The Department recently launched its new Part II environmental geochemistry field projects as an alternative to the successful and long-standing mapping projects.
According to Ed Tipper, co-director of undergraduate teaching, “The decision reflects the diverse research areas of our teaching staff, combined with a growing student interest in pressing environmental issues. This year, 13 students enrolled in the new type of project, making it viable to develop a new field trip to train students ready for this environmental pathway.”
The following blog post is written by Tom Marquand, PhD student in the Department and demonstrator on the inaugural environmental geochemistry field trip to Provence, France.
This summer, a pioneering group of incoming Part II students explored mapping through a new geochemical lens. On the new field trip to Provence we showed students vignettes of different geochemistry projects that they could undertake.
Our journey took in the enchanting travertine deposits of the Sainte-Baume National Park found along the River Arc and environmental problems around the brackish lagoon, Étang de Berre.
At our first stop, the students were wowed by the travertine springs emerging from the Mesozoic limestones, where they diligently sampled, probed and titrated the course of two streams.
We measured sharp increases in pH as the surfacing water quickly degassed its supersaturated carbon dioxide content. Corresponding changes in alkalinity and total dissolved solids helped to confirm the presence of authigenic carbonate precipitation and even indicated the presence of hidden springs disguised from view under the stream itself.
We were impressed by the self-motivation of the students, who sampled the length of the River Arc. Working as a team, they prioritised the stops, navigated to them, and worked together to sample and divide up tasks in order to maximise the data they could collect.
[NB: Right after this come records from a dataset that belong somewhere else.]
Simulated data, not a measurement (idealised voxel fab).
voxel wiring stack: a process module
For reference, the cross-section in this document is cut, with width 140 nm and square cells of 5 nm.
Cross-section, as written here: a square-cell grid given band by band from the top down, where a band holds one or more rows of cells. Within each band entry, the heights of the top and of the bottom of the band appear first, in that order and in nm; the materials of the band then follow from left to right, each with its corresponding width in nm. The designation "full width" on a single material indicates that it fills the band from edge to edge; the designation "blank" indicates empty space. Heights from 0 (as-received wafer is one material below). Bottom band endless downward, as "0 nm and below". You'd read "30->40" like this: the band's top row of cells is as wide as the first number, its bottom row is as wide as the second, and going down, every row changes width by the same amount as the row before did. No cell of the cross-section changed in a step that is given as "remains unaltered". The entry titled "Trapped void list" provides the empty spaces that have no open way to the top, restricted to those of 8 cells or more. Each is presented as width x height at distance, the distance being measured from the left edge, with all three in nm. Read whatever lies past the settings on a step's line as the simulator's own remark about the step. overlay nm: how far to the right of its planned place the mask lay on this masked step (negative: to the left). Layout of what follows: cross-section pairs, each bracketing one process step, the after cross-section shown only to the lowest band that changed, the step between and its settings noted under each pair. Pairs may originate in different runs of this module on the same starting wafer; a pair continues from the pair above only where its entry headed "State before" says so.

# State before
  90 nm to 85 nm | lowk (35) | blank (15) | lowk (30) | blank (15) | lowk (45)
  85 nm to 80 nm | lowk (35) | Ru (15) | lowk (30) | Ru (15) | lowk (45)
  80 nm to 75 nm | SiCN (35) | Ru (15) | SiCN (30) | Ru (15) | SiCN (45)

Then, taking kayaks and a motorboat out into the Étang de Berre, the students were able to capture the dispersal of a freshwater pool where agricultural wastewater was pouring out into the lagoon.
The detailed map of the plume facilitated a discussion about the flawed placement of the swimming barrier at the site, which tended to trap the wastewater in the swimming area. At some parts of the plume it was even possible to see a degree of stratification when different depths were sampled at the same location.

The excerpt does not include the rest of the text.